One day a lion went hunting with fox, a jackal, and a wolf. After hunting for a long time, they killed an adult male deer.
Now the question arose as to how the game would be divided among four. The lion was very direct in approach, “Divide the stag into four parts. The first part is mine as I am the king of the jungle; the second also is mine since I am the judge in this case; and the third should be given to me for my part in the chase. The last part is for you both. You can share it equally.” Frighten of the Lions might, the team of animals did not dare.
Dear friend, is not this the kind of temptation that many startup entrepreneur face? Temptation to satisfy self with the lion share and especially when one has a wrong estimation of the value he or she is bringing into the startup team. Egotism is a common attribute of startup entrepreneurs that eventually lost the business early.
Let me make it clear that an entrepreneur organises, operate venture, and assume much of the risk. An entrepreneur is a system thinker. She has focus on both the business processes and the team who makes the venture processes work. She is a leader of people and manager of materials. When a person focuses only on herself, skill and finance, then she is a self-employee passing as an entrepreneur. The sense of “it is mine and I can do it, as I like” makes organisation difficult to retain associates and qualitative workers.

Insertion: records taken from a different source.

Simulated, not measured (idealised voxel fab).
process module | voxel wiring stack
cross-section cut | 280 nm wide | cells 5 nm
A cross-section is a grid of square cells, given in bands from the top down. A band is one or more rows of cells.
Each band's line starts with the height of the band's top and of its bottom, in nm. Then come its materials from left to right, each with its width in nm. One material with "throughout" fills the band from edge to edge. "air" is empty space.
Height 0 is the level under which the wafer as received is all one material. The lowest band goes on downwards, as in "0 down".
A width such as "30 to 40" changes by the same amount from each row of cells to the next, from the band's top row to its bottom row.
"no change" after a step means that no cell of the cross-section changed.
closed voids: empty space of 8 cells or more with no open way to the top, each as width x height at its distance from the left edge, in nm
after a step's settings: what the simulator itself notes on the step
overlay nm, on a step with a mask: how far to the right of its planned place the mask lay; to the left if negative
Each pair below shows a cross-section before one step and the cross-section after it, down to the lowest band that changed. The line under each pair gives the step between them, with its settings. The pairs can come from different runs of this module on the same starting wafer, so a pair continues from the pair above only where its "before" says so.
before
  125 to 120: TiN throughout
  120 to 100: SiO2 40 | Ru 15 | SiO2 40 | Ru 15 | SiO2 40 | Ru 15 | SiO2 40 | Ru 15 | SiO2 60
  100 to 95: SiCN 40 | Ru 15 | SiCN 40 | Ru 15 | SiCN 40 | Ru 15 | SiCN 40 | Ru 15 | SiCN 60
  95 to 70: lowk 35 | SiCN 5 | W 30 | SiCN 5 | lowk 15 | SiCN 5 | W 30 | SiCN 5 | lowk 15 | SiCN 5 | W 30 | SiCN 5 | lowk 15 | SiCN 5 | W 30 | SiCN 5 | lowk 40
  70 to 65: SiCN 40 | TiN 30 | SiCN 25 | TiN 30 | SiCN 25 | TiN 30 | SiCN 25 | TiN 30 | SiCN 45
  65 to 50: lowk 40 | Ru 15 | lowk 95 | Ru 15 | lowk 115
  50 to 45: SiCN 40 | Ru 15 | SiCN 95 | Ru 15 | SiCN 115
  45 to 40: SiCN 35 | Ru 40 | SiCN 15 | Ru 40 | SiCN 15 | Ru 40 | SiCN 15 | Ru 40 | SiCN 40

In my quest for system development and interaction with entrepreneurs, I see this pattern of poor leadership skill that compelled partners and workers to move out of venture in anger to startup another venture. Although many of those who moved out commit the same error and the circle of business failure continues.
Some time it is difficult to notice early that your team have lost interest in the enterprise but are around until they find alternative. In some organisations, the line manager’s poor leadership skill and self-centre attitude can frustrate your best workers out of the enterprise. There is a pattern I have seen among many businesses both that indicates people are no longer committed. Follow me to view the pattern as I describe it below.
The closing time is 5PM.
At 4:00pm, everybody is clearing the desk because it is just an hour until the highlight of the day. They were clearing the tables because they did not want anything to impede their progress when leaving the building.
At 4:30pm, they move away from the desk, going around to different section of the offices and strategically saying goodbye in attitude. They will do that because they do not want to do relationship stuff on their way out but rather do it on company time.
At 4:50pm, they visit the rest room to pee on the company’s time.
At 4:55pm, they are changing shoes and ready to put on “track shoes” because the race is set and on the mark like sprinter.
At 5:00 pm, everybody is gone. You look into the office and car park at 5:10pm to see that everybody is gone. It is so amazing! How could people leave at the same time so fast?
Let me balance it, leaving office at close time is not bad but the attitude of everybody wanting to escape the unpleasant environment speaks volume of a dysfunctional system.
This type of scene is one among other indicators which shows that people are not motivated in that organisation. Conversely, when people work for a happy place they will likely put in extra time for success of the venture. Why do church workers sacrificially work and business firm workers rush out? This could be because it is “Our Church” as against “My Company” in business world.
There is need to change the game in business too. There is need to put value on people who show up to help fulfil business objective. The promise must exceed salary package and move on to a place that help workers fulfil potential. There is need for new corporate promise for team members.
In the recent time, I looked at banks performances in Nigeria and discovered that among the top three performances is one that spread reward and profit sharing from Managing director down to lowest officer in the bank. It also has one of the lowest turnover rates.
In this generation, entrepreneur must become game changer who influence people, gives hope, and reward appropriately the team that makes success happen. Where there is a high turnover of employees is likely an entrepreneur with an attitude of Lion share. In such organisation, succession and continuity is always difficult to achieve.